Will a “bird’s nest” work for your custody?

There comes a time during a divorce that the parents have to decide how to handle the custody arrangements for their child or children. Traditionally, the children went with their mother and the father received “visitation” a few time a month. The mother might have stayed in the family home while the father would move out.

Fathers today are often much more involved raising their children, frequently receiving the children 50 percent of the time. This can cause its own complications. One of the most difficult is the transfer of children between parent’s new homes. If they have to move every three to four days, it can leave the children even more disoriented than they already are likely to be after a divorce.

Some research has shown negative effects for children after a divorce from the disruption caused by the changing of residences. This has led some to argue that for young children it is best if they spend the majority of their time with their mothers. However, this denies them the opportunity to spend time with their fathers and causes a father to miss much of those early years with their child.

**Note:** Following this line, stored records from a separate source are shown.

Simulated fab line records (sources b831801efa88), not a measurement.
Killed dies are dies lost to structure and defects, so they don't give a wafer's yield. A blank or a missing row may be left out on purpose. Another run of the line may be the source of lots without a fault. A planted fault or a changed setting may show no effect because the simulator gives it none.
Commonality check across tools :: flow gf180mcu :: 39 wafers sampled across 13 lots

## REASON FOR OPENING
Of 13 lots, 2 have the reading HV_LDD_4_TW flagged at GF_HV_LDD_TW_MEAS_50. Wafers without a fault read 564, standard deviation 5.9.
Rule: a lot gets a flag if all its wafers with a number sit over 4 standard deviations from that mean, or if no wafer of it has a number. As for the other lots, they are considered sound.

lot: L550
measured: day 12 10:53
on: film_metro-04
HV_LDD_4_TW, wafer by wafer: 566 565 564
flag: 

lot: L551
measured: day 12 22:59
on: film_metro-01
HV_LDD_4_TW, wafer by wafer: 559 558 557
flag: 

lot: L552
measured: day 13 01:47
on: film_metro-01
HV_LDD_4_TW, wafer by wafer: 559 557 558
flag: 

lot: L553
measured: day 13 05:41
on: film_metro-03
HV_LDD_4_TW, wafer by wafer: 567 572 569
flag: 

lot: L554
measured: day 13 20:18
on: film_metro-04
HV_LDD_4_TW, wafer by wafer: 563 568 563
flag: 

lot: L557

One solution to this quandary is the idea of “bird’s nest” custody. In this scenario, the children remain in a single home and the parents rotate in and out, as their parenting plan requires.

This plan provides continuity and consistency for the children and allows them the stability of a single bedroom, with one set of toys and no need for the duplication of clothes, electronics or other items.

For children busy with school activities, such an arrangement could have significant advantages. But such arrangements can be complex for parents and we will look at some of those issues in our next post.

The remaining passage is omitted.